When they began doing precisely that with the inception of "the Program," as President Bush's program of warrantless domestic mass surveillance was called, the early NSA whistleblowers resigned from their positions, and they filed formal complaints alleging waste, fraud and abuse with the Inspectors General of DOD, NSA, and DOJ.

Diane Roarke, the ranking staffer handling the NSA account at the House Committee on Intelligence, complained repeatedly to then-DCI Michael Hayden. Her account of their last meeting is memorable. She says that Hayden could not look her in the eye, and he explained to her that he had approval to conduct mass surveillance on Americans from the highest levels of government, from the President himself.

President George Bush was certainly aware of the Program, it was called the President's Terrorist Surveillance Program, or alternatively the President's Surveillance Program (PSP), and he did authorize it, but multiple accounts indicate that it was the brainchild of Vice President Dick Cheney. It was the office of the Vice President that championed the Program and steamrolled over all bureaucratic resistance. 

I suspect that somebody else was pulling Cheney's strings, but I also believe in the existence of the Illuminati and I subscribe to a conspiratorial view of history, so pay me no mind. Cheney's staff lawyer, David Addington, was the prime mover. Hayden was the DCI who re-authorized the Program, after then-Deputy Attorney General Jim Comey got hinky, uncomfortable with a radical reinterpretation of the President's powers under Article II of the Constitution.

This is how freedom in America died. Cheney put Addington in play, Addington wrote the foundational legal opinions rationalizing the mass surveillance of Americans, and good soldiers Michael Hayden and Keith Alexander executed the plan. Many protested, but to no avail. Most early NSA critics were destroyed financially and professionally, though their protests were legal, proper, and founded on a deep appreciation of their duty to uphold the Constitution against all enemies, foreign and domestic. The way that these critics were treated may represent the nadir of our history as a Republic. Their prosecution was shameful. I am not aware that any apology was ever rendered.

Edward Snowden emphasizes that the experiences of earlier NSA whistleblowers and dissenters like Diane Roarke, Kurt Wiebe, Thomas Drake, Ed Loomis, William Binney, Russell Tice, James Risen and Thomas Tamm led him to the realization that he would have to steal a massive cache of classified documents, lest he be marginalized and neutralized as they were. As the saying goes, the rest is history.

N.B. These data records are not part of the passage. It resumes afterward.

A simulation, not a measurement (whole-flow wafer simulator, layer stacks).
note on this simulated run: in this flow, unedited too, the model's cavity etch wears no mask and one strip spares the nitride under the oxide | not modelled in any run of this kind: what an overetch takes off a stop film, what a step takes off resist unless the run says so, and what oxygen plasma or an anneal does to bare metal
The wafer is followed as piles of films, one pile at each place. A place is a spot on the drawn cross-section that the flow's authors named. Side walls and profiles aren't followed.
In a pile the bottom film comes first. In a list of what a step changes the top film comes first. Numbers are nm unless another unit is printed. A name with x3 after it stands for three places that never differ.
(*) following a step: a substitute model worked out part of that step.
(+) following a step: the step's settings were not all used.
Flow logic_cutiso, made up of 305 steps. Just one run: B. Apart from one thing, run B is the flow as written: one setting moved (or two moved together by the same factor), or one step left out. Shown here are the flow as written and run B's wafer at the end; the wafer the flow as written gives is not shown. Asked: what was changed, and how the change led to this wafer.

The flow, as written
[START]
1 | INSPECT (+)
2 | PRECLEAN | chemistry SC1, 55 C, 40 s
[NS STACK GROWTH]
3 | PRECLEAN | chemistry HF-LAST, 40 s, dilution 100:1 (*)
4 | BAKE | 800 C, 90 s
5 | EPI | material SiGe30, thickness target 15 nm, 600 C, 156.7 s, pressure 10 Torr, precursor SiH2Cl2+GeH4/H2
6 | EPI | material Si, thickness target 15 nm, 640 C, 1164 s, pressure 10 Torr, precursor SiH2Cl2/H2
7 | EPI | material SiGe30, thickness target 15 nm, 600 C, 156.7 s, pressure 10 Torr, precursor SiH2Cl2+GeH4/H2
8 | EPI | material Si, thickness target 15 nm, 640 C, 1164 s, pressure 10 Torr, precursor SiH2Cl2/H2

There is no question in my mind that these gentlemen, Cheney, Addington, Hayden, Alexander, all need to be called to testify before a Joint Special Committee on Mass Surveillance, and they need to be read their rights before they open their mouths.

Many of them should be in a Supermax wearing orange jumpsuits, along with other conspirators.

Appearing before a joint congressional hearing will do for a start.